Truth table size for a multi-input OR gate: An OR gate has 6 independent inputs. How many distinct input rows (“input words”) appear in its truth table?

Introduction / Context:
The size of a truth table depends solely on the number of independent binary inputs, not on the specific logic function. Each binary input can be 0 or 1, so the total number of combinations grows exponentially with the number of inputs.

Given Data / Assumptions:

• Gate type: OR (but table size is independent of the function).
• Number of inputs n = 6.
• Inputs are binary (0 or 1).

Concept / Approach:
The number of distinct input combinations is 2^n. This counts every pattern (000000 through 111111 for 6 inputs). Therefore, the OR gate’s truth table has exactly 2^6 rows of input combinations, even though many of those produce the same output value (1) for OR.

Step-by-Step Solution:
Use formula: count = 2^n.Substitute n = 6 → 2^6 = 64.Thus, 64 input rows appear in the truth table.

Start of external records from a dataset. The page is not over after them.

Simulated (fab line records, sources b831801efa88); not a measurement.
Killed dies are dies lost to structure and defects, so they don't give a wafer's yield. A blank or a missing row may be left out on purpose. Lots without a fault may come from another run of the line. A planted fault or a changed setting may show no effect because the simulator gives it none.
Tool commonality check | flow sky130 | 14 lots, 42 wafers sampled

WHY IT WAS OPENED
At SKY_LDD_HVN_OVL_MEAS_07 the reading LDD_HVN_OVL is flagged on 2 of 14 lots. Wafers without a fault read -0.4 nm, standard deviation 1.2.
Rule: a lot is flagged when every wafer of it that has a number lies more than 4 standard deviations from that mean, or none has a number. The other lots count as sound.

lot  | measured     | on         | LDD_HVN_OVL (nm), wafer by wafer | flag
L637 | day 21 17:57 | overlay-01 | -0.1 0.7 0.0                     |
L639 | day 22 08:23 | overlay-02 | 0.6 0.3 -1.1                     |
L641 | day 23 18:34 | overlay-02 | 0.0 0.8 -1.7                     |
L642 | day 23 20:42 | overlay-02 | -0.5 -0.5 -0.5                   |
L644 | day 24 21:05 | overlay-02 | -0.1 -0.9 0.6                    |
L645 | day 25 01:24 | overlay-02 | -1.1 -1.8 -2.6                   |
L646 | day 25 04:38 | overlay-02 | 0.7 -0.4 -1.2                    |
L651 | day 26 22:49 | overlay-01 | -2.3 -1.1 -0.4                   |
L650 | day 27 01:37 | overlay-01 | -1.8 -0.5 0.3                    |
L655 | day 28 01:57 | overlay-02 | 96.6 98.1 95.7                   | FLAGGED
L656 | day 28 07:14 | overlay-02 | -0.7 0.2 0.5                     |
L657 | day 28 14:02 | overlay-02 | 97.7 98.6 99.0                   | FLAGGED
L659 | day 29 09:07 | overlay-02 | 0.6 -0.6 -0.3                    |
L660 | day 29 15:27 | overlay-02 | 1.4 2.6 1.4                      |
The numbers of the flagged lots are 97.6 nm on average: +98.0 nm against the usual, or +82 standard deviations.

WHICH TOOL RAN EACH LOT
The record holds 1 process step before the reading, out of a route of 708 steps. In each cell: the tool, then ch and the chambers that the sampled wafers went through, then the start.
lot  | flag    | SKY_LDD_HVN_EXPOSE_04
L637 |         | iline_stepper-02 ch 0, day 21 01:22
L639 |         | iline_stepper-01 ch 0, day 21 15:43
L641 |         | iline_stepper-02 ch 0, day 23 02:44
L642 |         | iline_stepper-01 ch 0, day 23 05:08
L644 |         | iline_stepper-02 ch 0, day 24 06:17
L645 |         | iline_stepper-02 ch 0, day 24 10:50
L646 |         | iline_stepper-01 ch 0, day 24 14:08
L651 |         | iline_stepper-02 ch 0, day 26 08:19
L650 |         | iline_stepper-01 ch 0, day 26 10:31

Verification / Alternative check:
Enumerate powers of two: 2^4=16, 2^5=32, 2^6=64, 2^7=128. With six inputs, the correct count is 64, matching 2^6.

Why Other Options Are Wrong:
32 and 16 correspond to 5 and 4 inputs respectively; 128 corresponds to 7 inputs. “None of the above” is incorrect because 64 is correct.

Common Pitfalls:
Confusing output patterns with input rows; the output column content does not change the number of input combinations.

Final Answer:
64